# A certain reaction follows zero-order kinetics. Suppose the reaction went to 50% completion after 10 minutes. What percentage of completion does the reaction reach in an additional 5 minutes?

Aug 4, 2017

75%

#### Explanation:

"Zero order" kinetics means that the rate = k and is independent of the amount of material present. Thus, if the rate is such that the reaction is 50% complete in 10 minutes, in another 5 minutes another 25% of the overall reaction is complete - 75% of the total reaction.

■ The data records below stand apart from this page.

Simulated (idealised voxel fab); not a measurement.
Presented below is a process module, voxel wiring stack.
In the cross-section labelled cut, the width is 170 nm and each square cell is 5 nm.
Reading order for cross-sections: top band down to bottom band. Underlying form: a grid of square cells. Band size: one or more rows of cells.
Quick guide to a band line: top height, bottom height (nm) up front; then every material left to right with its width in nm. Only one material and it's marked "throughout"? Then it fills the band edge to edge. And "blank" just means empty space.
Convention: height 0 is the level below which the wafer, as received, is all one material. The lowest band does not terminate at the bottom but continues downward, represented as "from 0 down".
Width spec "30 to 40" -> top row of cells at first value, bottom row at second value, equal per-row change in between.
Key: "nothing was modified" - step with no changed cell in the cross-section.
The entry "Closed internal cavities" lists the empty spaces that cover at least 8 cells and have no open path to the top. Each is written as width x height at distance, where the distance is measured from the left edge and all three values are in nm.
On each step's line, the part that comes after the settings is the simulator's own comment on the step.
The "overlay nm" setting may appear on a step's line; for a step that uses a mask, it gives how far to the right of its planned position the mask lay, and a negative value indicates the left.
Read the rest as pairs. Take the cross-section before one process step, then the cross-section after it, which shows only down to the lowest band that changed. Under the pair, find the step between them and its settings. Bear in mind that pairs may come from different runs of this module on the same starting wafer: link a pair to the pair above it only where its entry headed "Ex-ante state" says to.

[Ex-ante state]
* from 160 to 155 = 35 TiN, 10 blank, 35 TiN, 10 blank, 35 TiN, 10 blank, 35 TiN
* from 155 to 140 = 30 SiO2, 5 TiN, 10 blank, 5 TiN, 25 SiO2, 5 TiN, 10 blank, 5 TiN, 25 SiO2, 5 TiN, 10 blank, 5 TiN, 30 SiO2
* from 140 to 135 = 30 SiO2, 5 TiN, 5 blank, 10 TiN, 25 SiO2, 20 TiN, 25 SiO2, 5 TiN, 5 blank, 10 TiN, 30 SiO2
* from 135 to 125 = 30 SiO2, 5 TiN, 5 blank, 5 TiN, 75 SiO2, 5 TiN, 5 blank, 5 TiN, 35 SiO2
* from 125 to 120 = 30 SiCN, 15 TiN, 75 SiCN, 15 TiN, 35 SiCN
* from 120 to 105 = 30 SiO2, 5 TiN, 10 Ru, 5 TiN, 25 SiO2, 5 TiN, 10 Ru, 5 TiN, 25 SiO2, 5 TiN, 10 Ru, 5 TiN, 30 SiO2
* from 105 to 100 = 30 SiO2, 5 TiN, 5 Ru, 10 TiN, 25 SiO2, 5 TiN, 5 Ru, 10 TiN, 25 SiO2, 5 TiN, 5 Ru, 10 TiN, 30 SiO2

The total reaction will be completed in 20 minutes.

Aug 4, 2017

75% complete.

A reaction following zero order kinetics has the rate law:

$r \left(t\right) = k {\left[A\right]}^{0} {\left[B\right]}^{0} \cdots$

and the rate is equal to the rate constant. Consequently, the rate of consumption of all the reactant(s) is a constant, and one could plot concentration $\left[A\right]$ of reactant $A$ vs. time $t$ to model the reaction progress.

This curve would then be a straight line:

And as such, it allows us to use the reaction progress as indicative of the fraction of $\left[A\right]$ leftover. 50% completion therefore means 50% of $\left[A\right]$ is gone.

Since that occurred in $10$ minutes, and the rate is constant, in $5$ minutes the reaction proceeds by half of 50%. As a result, the reaction is color(blue)(ul(75%)) complete after $5$ additional minutes, or $\left[A\right] = 0.25 {\left[A\right]}_{0}$.